An ongoing quarrel between House Speaker Kevin McCarthy and former President Donald Trump is proving to be one of the most divisive dynamics within the Republican Party.
McCarthy is walking the thin line between endorsing Trump for his 2024 presidential bid and getting on the former president’s wrong side. The House Republican leader has not yet expressed his official support for Trump’s bid.
According to a new report, McCarthy has promised Trump to hold a House vote that could expunge his two impeachments from 2019 and 2021 as a way to compensate for his lack of support for Trump’s presidential bid.
Trump and McCarthy’s relationship has been on a slippery trajectory in recent weeks after the House speaker said on live television that he was unsure whether Trump would be the “strongest” candidate to win the election.
McCarthy apologized to Trump following his late June comments and on Wednesday defended the former president in the context of an ongoing probe into Trump’s actions around the attack on the Capitol on Jan. 6, 2021.
“I don’t see how he could be found criminally responsible,” McCarthy said to journalists.
According to a source close to Trump quoted by Politico, McCarthy answered to pressure coming from Trump by promising the House would hold a vote to expunge Trump’s impeachments before the August recess.
Yet according to the most recent account, McCarthy has pushed back the vote until the end of September.

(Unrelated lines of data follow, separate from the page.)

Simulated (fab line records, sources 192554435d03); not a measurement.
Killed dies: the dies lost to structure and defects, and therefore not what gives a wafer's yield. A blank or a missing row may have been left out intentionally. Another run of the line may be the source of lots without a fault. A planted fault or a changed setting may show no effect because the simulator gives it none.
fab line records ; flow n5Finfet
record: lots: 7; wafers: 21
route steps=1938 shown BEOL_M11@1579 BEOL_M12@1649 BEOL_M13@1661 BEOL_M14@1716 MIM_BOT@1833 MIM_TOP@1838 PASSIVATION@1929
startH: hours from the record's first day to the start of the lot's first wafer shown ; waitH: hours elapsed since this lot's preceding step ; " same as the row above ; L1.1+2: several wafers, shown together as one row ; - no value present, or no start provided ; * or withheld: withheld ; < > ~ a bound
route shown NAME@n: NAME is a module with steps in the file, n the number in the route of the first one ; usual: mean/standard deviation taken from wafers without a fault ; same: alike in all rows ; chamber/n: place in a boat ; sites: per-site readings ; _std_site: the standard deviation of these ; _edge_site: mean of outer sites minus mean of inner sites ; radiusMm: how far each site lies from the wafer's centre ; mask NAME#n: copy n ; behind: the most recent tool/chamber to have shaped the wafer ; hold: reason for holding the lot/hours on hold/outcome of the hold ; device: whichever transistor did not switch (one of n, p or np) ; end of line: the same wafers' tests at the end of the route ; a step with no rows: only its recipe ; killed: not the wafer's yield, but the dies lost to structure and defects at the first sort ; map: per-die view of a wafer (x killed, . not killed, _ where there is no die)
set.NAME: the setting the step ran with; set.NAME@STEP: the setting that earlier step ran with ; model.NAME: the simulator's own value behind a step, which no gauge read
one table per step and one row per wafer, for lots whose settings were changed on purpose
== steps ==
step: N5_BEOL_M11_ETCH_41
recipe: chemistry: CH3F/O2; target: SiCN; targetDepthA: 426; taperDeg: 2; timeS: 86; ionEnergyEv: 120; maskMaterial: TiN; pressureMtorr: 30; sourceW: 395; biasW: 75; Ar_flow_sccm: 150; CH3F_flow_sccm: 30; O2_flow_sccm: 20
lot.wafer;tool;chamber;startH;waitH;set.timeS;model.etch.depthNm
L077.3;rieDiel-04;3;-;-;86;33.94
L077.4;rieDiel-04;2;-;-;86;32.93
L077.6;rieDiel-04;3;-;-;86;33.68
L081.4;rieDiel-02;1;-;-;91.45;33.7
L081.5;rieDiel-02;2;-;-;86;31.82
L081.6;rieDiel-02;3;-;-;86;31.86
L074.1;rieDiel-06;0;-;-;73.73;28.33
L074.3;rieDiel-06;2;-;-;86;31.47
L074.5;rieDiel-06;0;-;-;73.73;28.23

Only two other presidents have been impeached in U.S. history: Andrew Johnson in 1868 and Bill Clinton in 1998. Clinton was impeached by the House on two articles including lying under oath and obstruction of justice, in relation to the Clinton-Monica Lewinsky sex scandal of 1998.
Clinton was acquitted, meaning the prosecution failed to prove he was guilty beyond any reasonable doubt after a Senate vote didn’t reach the two-thirds supermajority necessary for his conviction and removal from office.
Trump’s two impeachments were also acquitted, as the Senate didn’t reach a supermajority in both cases, meaning that Trump is not formally banned from running for office again. Still, House Republicans are pushing to expunge the impeachments in an effort to clear Trump’s name ahead of the upcoming election.
In late June, GOP Reps. Elise Stefanik and Marjorie Taylor Greene introduced a resolution to formally expunge Trump, calling the impeachments “unconstitutional” and “politically motivated.”
“It’s clear that President Trump’s impeachment was nothing more than a witch hunt that needs to be expunged from our history,” said Greene in a statement.
According to Politico, moderate House Republicans pushed back on the resolution, in fear that any expungement efforts would hurt Trump’s possible election outcomes in districts that lean toward supporting Biden.
An expungement vote could prove to be an unnecessary risk and a strategic mistake on the Republican side. If such a vote were to be rejected by the floor, it could further expose the GOP’s internal divisions and hurt Trump’s public reputation on the matter.
Trump and his team reportedly continue to pressure McCarthy to stay true to his promise.